Score following and interactive accompaniment
Numerous contemporary music works, named mixed works, rely on the combination of instrumental parts and electronic sounds produced by real-time synthesis or processing of the instrument sounds. Different strategies exist for synchronising those various parts live in concert, the most straightforward ones, but least musical, consisting in pre-recording a soundtrack and superimposing the performers to play with it. Conversely, score following aims to automatically synchronise computer actions with real-time analysis of performance and to compare them with an internal model of the performed score. The latest advances of research on this subject, implemented in the Antescofo application include a continuous tempo tracking of the performance and the definition of a language for specifying the real-time processes [Cont, 2010]. Another use case of the same algorithms is interactive accompaniment or "music minus one", where a solo performer can train on a pre-recorded accompaniment sound track that follows his (her) tempo evolutions.
Performance/sound interaction
The NIME community is very active in the design of new performance/sound interaction systems that extend the traditional notion of musical instruments. The main aspects of the field related to MIR technologies are presented in section 3 and will not be developed here.
Art installations
Sound has featured extensively in art installations since Luigi Russolo’s Futurist Manifesto "The Art of Noises" described the sound of the urban industrial landscape and became the source of inspiration for many artists and composers (e.g. Edgard Varèse, John Cage and Pierre Schaefer) [Russolo, 1913]. Recent music technologies offer increased opportunities for immersive sound art experiences and physical explorations of sound. Art installations offer novel ways of using these technologies and enable novel experiences particularly through placing the focus on the audience and their context.

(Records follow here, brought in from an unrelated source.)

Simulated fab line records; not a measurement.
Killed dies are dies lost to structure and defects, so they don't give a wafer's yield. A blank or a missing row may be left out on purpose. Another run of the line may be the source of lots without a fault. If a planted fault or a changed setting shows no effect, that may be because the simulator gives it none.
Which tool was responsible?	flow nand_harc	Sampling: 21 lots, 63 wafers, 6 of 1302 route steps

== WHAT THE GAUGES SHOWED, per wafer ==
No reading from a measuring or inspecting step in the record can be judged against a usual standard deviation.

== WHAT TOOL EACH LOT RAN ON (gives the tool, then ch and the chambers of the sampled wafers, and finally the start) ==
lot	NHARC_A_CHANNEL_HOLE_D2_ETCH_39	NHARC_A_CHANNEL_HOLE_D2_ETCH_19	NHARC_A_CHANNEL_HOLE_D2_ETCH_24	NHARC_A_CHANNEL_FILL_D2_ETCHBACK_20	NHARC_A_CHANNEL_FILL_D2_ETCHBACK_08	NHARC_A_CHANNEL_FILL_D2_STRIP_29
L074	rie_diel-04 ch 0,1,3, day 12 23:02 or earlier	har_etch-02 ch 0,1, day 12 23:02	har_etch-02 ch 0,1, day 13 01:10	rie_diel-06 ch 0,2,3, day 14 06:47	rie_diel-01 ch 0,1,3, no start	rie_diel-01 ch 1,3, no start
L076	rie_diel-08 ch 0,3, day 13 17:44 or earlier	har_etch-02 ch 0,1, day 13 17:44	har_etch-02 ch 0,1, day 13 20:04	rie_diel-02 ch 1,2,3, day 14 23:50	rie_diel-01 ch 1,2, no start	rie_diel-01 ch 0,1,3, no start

Environmental sound installations
Art installations have increasingly been using data from field recordings or sounds generated through real-time location-based interaction in order to trigger various behaviours (e.g. Sound Mapping London Tea Houses which was an installation at the Victoria and Albert Museum in 2011, by the G-Hack group from Queen Mary, University of London). Artists have explored the integration of unfamiliar sounds into new physical environments (e.g. Bill Fontana’s White Sound: An Urban Seascape, 2011). Generative music has been used in response to the environment. For instance Variable 4 is an environmental algorithmic weather machine which generates a unique musical composition which reflects the changing atmosphere of that particular environment. Radioactive Orchestra aims to produce a musical sequence from the radioactivity of nuclear isotopes.
Collaborative sound art
Collaborative music making has been expressed through art installations such as Play.Orchestra which blurs the borders between audience and player, amateur and professional. Atau Tanaka’s Global String metaphorically wraps a musical string around the world and through user engagement creates a collaborative instrument between world art galleries exploring the idea of communication via non-linguistic musical interaction and collaboration.
Body generative sound art
Using the human body as an instigator in the generation of sound and music is a growing research area. Atau Tanaka's Sensorband includes performers wearing a combination of MIDIconductor machines that send and receive ultrasound signals measuring the hands’ rotational positions and relative distance; gestural interaction with invisible infrared beams; and the BioMuse, a system that tracks neural signals (EMG), translating electrical signals from the body into digital data. Since around 2006 Daito Manabe has been working on the project Electric Stimulus which literally plays the body as a sensory network for outputting sound and expression through the application of shock waves to particular nerve centres. The Serendiptichord Dance focuses on the act of performing physically with a circular instrument unifying performance and sound.
Public art using MIR
Few examples of public art installations have used MIR to enable physical presence to interact with music information. Since September 2011 Barcelona's City Council has installed an automatic water and lights choreographies generator for the Magic Fountain of Montjuic (one of the main tourist attractions of the city), based on MIR techniques (more concretely on the Essentia engine). This system allows the person in charge of creating a choreography for the fountain to pick up a musical mp3 track, decide among several high-level parameters' tendencies (such as the average intensity, contrast, speed of change, the amount of repetition, or the main colour tonalities of the desired choreography), and the system generates automatic, music-controlled choreographies at the push of a button. Another example, decibel 151 [Magas et al., 2009] installed at SIGGRAPH 2009, turns users into "walking playlists" and encourages physical explorations of music. MIR systems can therefore offer novel art installation experiences and have a profound impact on the way we as human beings understand space, time and our own bodies. The arts are also uniquely placed, with a degree of freedom from the commercial sector, to offer test grounds for MIR research into gestural and environmental applications of music data.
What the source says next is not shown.